31 January 2019

Frostbitten Midwestern Internet Link Sausages

Rumors that these link sausages were left outside in Chicago this morning because it was both faster and cheaper than using a commercial freezer are just rumors.

  • It's not just US judges who are being subjected to overt political selection and pressure. (And that's leaving aside the dubious constitutionality of electing state-court judges; one must wonder how an elected judiciary is a "republican form of government" when their counterparts were not elected at the time the Constitution was adopted.) When the problem extends to the International Criminal Court, the rule of law is in jeopardy. Well, more jeopardy than it always is…
  • …from assholes like this guy, who apparently believe that whatever benefits them individually and can be somehow presented as a general benefit (even when that presentation is fundamentally bullshit) is not just allowable, but admirable. It's almost as if people aren't really robotsrational actors in reality — sort of like the difference between reality and the Ideal Gas Law.
  • Ignorance of that kind of difference is just one example of the critical need for greater scientific literacy among political leaders. Hard-core research scientists don't, themselves, tend to make great political decisionmakers (Exhibit #1408: Dixie Lee Ray), but that's still better than the kind of ignorance that makes calling the internet a series of tubes rather routine.
  • All of which reinforces the need for fact-checking in commercial publishing. The fundamental flaw in that article is that it treats commercial publishing as all of publishing, and neglects other publishing industries (like limited-circulation periodicals and academic of all sorts) as if they necessarily have the same standards, mechanisms — and flaws — as NYC-based commercial general-audience publishing (whether for books or periodicals). For all its flaws, peer review appears to do at least as good a job as keeping a cadre of in-house experts (who, if they're any good, know damned well that they don't know everything).

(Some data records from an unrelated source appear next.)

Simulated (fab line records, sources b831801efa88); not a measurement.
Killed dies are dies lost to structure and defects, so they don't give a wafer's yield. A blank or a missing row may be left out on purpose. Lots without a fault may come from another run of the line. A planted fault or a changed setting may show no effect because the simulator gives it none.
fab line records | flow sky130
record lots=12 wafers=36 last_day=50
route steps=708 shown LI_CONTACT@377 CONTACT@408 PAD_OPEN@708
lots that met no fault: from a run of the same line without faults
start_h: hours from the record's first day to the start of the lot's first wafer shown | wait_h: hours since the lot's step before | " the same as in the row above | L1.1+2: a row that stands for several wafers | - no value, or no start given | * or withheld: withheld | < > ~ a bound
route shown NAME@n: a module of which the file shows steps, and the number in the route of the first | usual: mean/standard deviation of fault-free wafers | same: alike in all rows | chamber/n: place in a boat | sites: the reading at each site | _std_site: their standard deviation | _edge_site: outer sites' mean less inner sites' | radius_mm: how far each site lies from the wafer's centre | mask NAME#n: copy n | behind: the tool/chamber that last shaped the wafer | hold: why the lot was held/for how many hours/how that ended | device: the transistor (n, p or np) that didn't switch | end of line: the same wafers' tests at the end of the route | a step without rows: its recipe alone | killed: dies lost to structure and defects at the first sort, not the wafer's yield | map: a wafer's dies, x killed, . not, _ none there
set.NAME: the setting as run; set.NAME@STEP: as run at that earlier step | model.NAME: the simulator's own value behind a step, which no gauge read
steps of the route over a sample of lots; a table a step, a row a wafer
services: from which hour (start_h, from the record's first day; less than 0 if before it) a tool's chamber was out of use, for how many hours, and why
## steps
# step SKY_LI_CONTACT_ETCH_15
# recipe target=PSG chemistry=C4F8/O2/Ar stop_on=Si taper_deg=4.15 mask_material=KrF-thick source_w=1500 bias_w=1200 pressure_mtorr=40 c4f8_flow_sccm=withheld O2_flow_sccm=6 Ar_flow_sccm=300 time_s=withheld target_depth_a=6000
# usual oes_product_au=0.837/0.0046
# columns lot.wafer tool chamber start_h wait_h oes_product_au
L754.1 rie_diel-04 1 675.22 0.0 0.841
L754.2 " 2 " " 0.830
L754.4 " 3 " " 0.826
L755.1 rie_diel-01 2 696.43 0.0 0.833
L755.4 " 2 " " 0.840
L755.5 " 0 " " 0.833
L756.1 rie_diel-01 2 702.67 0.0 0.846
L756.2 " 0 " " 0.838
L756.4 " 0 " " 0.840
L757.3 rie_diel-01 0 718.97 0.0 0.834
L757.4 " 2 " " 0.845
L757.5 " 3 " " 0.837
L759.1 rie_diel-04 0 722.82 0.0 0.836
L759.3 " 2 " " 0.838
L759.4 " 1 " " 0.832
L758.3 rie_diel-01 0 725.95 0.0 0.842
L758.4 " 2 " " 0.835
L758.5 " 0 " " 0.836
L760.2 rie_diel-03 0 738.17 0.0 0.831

    It also, sub silencio, ignores the ethical standards of the authors, whether we're talking journalism, science, or something else. This is a problem, because the article presumes that only the editorial process in commercial publishing will ensure any allegiance to a defensible factual foundation… whereas that's true only in politics.

  • And then, there's for-all-practical-purposes permanent fallout from the temper-tantrum shutdown caused by the thing on Drumpf's head. Or, perhaps, his fundamental nature.